Sunday, 12 April 2015

A Gift from the Gods...

I woke to rain, increasingly heavy rain, it didn’t bode well. I had planned go stalking after lunch, opting to fish the later part of the day as the mornings were still a touch chilly. As luck had it, the rain subsided and the sky cleared nicely by 11, and by midday the sun shone as I left the house and headed towards the moat. 

It looked lovely when I got there, no other anglers were in sight and the gently ripped water reflected a million shards of sunlight. Among the sparkling margins I hoped the carp would be on the move, I crept around, all over and saw very little. I regrouped, had some lunch and began looking again. It was surprising what an hour can do, the spots I’d baited had fish on, fish that looked every bit the classic long lean fish I’d come to associate with the moat. 

The first one was nosed up against a tuft of grass, tail waving behind him. I hooked a piece of bread crust, gave it a quick dunk and swung it in the direction of the tuft allowing it to land gently on top. A gentle tease allowed the crust to fall through the grass naturally causing very minimal disturbance. The carp’s fins stopped circling; it dipped a few inches making me think it would disappear out of sight, but then rose again, inched forward and grabbed the crust. I waited till the white had gone and struck. 

The water erupted; the first run was a very strong one which saw me back-winding. After that first strong run I soon had the fish under control and eased her into the net first time. It was a common of unreal proportions, not huge, but extremely dark and built for sheer speed. These are the fish that light my fire, not big hefty carp, but character fish, those are the ones that make me keep going. I didn’t do the fish the injustice of putting a number on it, it deserved better than that. Instead I took a quick snap and said “Thank you” as I gently released my grip on her tail and watched her swim strongly back into those deep blue waters. That fish was a gift, something extra special that will stay with me a long time. 


I could have left it there; the smile on my face was that of a man who had accomplished all he’d wanted to accomplish. But it was early, there was still more than enough time to turn this awesome session into an incredible one, and besides, I like it here. It was quiet, although the road isn’t far away, when tucked away down in those overgrown little swims its very peaceful. 

A little further along, I noticed some disturbance in the edge. Upon closer inspection it was apparent that some fish had found my loose feed. I made a simple rig which comprised of a hook, a float rubber and a carefully selected twig. This rig has caught me many fish over the years, it’s a versatile rig that can be adjusted quickly, and it’s fairly inexpensive and easy to master. 

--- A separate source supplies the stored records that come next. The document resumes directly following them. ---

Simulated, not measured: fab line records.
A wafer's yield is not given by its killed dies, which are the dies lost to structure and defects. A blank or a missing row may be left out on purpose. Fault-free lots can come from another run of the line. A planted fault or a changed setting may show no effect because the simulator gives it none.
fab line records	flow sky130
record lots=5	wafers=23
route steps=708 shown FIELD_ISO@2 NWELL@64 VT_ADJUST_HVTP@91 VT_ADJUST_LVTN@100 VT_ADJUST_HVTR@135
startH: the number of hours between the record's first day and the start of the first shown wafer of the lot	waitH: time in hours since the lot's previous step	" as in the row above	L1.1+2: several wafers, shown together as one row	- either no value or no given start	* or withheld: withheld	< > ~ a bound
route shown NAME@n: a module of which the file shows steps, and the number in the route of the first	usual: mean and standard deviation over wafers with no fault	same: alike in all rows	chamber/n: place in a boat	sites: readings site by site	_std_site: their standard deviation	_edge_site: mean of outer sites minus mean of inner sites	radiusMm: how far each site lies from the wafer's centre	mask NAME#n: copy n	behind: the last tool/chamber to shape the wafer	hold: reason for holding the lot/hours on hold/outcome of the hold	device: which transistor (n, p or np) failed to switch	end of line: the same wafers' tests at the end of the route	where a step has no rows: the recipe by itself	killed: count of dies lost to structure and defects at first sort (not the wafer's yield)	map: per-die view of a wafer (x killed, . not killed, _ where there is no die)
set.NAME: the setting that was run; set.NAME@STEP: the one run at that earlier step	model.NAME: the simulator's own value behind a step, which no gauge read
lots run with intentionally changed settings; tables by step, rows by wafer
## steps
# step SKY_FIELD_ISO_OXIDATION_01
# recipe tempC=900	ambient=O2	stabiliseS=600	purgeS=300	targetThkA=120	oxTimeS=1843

With luncheon meat on the hook I guessed the depth and made my swing. Fishing doesn’t have to be over complicated, simple works and works really well too, especially on smaller intimate waters. The bait hit the deck and the float sat flat on the surface. As I watched the area went quiet, but then dark shapes came back, drifting through the swim sending up sheets of bubbles. It only took a few minutes, the float jerked forward a little, then a little more before upending and slowly going under, it was very exciting. 

The fight itself was quite short; I had to make it that way, there were far too many dangers close by which could have caused me a fair amount of bother. Will bullyish tactics I managed to bundle the carp into the net without too much fuss, you can when fishing up close and personal, sometimes shocking them into the net before then realised what’s going on. It was yet another jaw dropping specimen, beautifully dark across its back and absolutely scale perfect. I admired her wonderful features a while, took the obligatory self snap and returned her to where she’d come from. Such a majestic fish. 


I went on to hook two more carp, both mirrors, and both quite large, but the first one slipped the hook, and the other managed somehow to transfer the hook into a submerged branch. I don’t quite know how they manage to do that, but it’s a very clever trick that has happened too many times for it to be a fluke. So, licking my wounds a touch, but still overjoyed with the two I’d caught, I left the moat looking forward to returning whenever time and life allows me to.


  1. If all carp looked like these specimens I might be convinced to try again with them! They look like those I used to try to catch in the early eighties. No doubt a similar strain?

  2. Afternoon Jeff

    I am unsire of what strain they are, all I know is that they've resided there for a long time. The moat has ultra clear water and plenty of weed, and only between 25 - 30 carp, which is very few when you take into account the volume of water they have. I think the bream and tench provide competition for food, which has stopped these carp getting massive, so you wind up with long, lean dark warriors. The lack of big weights also means the banks are fairly empty, so they tick all the boxes for me. In fact, I've just returned from my lunch time stroll, and they looked well up for a crust!!!